Chief deputy treasurer retires after 31 years, Carson City resident takes over

Photo courtesy of Carson City. Retiring Chief Deputy Treasurer Beth Huck, left, and newly appointed Chief Deputy Treasurer Amber LaFollette, right.

Photo courtesy of Carson City. Retiring Chief Deputy Treasurer Beth Huck, left, and newly appointed Chief Deputy Treasurer Amber LaFollette, right.

The Carson City Treasurer’s Office – responsible for tax collection – has a new chief deputy after the retirement of a veteran in the relatively small office.
After 31 years of service, Chief Deputy Treasurer Beth Huck retired from her position on Sept. 14.
“She will be sorely and hugely missed,” Treasurer Andrew Rasor said by phone Monday.
Huck began her career with the treasurer’s office in 1991 as an accounting technician under then-Treasurer Ted Thornton, according to a press release issued by the city. During her 31 years, Huck assumed six positions until becoming chief deputy treasurer under former Treasurer Al Kramer, where she continued under former Treasurer Gayle Robertson and then Rasor.
“A lot of institutional knowledge and experience have left the office,” Rasor said. “Nowadays, you don’t find too many employees who stay in the same office for 31 years. She learned everything. She knows all facets.”
Assuming Huck’s position is 1997 Carson High graduate Amber LaFollette.
“I have some huge shoes to fill,” LaFollette said by phone. “I hope I can meet the bar she set because she set it high.”
LaFollette graduated from Western Nevada College, where she made the Dean’s List. She began her career in public service with the Nevada Commission on Peace Officers Standards in 1999. She was later promoted through the ranks with the Nevada Department of Motor Vehicles and the Nevada Secretary of State’s Office until she left public service to open and operate her own business from 2006 to 2016.
In 2016, LaFollette returned to public service with the Nevada Division of Health Care Finance and Policy, where she worked as an administrative aide and management analyst. In 2019, she accepted a position as a grant analyst with Carson City Health and Human Services, where she administered numerous state and federal accounts, interlocal agreements, and revenue accounts until she transferred to the treasurer’s office as an accountant in July 2021.
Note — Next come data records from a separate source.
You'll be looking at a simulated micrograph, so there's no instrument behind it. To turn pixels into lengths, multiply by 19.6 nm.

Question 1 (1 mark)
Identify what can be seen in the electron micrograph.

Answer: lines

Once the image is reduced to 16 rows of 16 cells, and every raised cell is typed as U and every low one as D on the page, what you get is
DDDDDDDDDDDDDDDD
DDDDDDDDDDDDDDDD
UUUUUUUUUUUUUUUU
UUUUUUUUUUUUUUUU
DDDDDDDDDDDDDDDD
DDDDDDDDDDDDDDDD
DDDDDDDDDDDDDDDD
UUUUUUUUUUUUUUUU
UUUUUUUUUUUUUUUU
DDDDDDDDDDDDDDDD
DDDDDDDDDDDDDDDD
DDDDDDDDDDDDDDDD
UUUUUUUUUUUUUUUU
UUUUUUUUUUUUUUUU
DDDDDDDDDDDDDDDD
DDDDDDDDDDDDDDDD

Counting himself, Rasor said there are six full-time employees in the treasurer’s office, small for “the amount of duties we have.” For property taxes this fiscal year, for example, the office billed more than 19,800 parcels for roughly $57 million. And their collection rate remains close to 100 percent, Rasor said. The office also collects personal property taxes, water and sewer use fees, landfill fees, parking fines, franchise fees, rents, and the consolidated taxes from the state, such as sales tax, gas tax, and gaming tax, according to the treasurer’s website.

Rasor said one challenge going forward is adapting to new technology.

“A lot of that comes with trial and error, learning new systems,” he said, “but we definitely want to make sure we’re providing a quality product for Carson City and customers.”

LaFollette said she looks forward to the future.

“I’m confident in our ability to move into the next chapter and continue the best level of service for all residents,” she said.